There are numerous implementation available.

### Maximum Likelihood Estimation (__MLE__)

Let's compare *emission probability* to *bigram probability* estimation computation:
- Maximum Likelihood Estimation (__MLE__) from frequency counts
- suffer from data sparseness:
    - smoothing (__+1S__ - add-one smoothing, for simplicity)
    - out-of-vocabulary (__OOV__, `<unk>`) word uniform probability estimation

|         | __bigram *p*__ | __emission *p*__ |
|:--------|:-----------------------|:-------------------------|
| __MLE__ | $$p(w_i | w_{i-1}) = \frac{c(w_{i-1}, w_i)}{c(w_{i-1})}$$ | $$p(w_i|t_i) = \frac{c(t_i,w_i)}{c(t_i)}$$
| __+1S__ | $$p(w_i | w_{i-1}) = \frac{c(w_{i-1},w_i)+1}{c(w_{i-1})+V}$$ | $$p(w_i|t_i)=\frac{c(t_i,w_i)+1}{c(t_i)+V}$$
| __OOV__ | $$\frac{1}{V}$$ | $$\frac{1}{V}$$ 

In practice this means that we can estimate emission probabilities as ngram probabilities, i.e. using the same functions for counting and smoothing, treating $c(t_i,w_i)$ as $c(w_{i-1},w_i)$, i.e. as `[t_i, w_i]` ngram.


## Part-of-Speech Tagging

Part-of-speech tagging (POS tagging or PoS tagging or POST), also called grammatical tagging is the process of marking up a word in a text as corresponding to a particular part of speech, based on both its definition and its context.

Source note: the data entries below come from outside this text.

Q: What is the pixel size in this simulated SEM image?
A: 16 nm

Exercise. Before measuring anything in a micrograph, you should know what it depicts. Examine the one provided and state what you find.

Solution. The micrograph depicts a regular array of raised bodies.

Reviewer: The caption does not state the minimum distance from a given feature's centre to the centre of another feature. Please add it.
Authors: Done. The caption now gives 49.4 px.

Tag Sets vary from corpus to corpus.

### Universal Part of Speech Tags

Universal POS-Tag Set represents a simplified and unified set of part-of-speech tags, that was proposed for the standardization across corpora and languages. 
The number of defined tags varies from 12 ([Petrov et al/Google/NLTK](https://github.com/slavpetrov/universal-pos-tags)) to 17 ([Universal Dependencies/spaCy](https://universaldependencies.org/u/pos/index.html), in *Italics*).



| Tag  | Meaning | English Examples |
|:-----|:--------|:-----------------|
| __Open Class__ |||
| NOUN | noun (common and proper) | year, home, costs, time, Africa
| VERB | verb (all tenses and modes) | is, say, told, given, playing, would
| ADJ  | adjective           | new, good, high, special, big, local
| ADV  | adverb              | really, already, still, early, now
| *PROPN* | proper noun (split from NOUN) | Africa
| *INTJ*  | interjection (split from X) | oh, ouch
| __Closed Class__ |||
| DET  | determiner, article | the, a, some, most, every, no, which
| PRON | pronoun             | he, their, her, its, my, I, us
| ADP  | adposition	(prepositions and postpositions) | on, of, at, with, by, into, under
| NUM  | numeral             | twenty-four, fourth, 1991, 14:24
| PRT (*PART*) | particles or other function words | at, on, out, over per, that, up, with
| CONJ | conjunction         | and, or, but, if, while, although
| *AUX* | auxiliary (split from VERB) | have, is, should
| *CCONJ*  | coordinating conjunction (splits CONJ) | or, and
| *SCONJ*  | subordinating conjunction (splits CONJ) | if, while
| __Other__ |||
| .    | punctuation marks   | . , ; !
| X    | other               | foreign words, typos, abbreviations: ersatz, esprit, dunno, gr8, univeristy
| *SYM* | symbols (split from X) | $, :) 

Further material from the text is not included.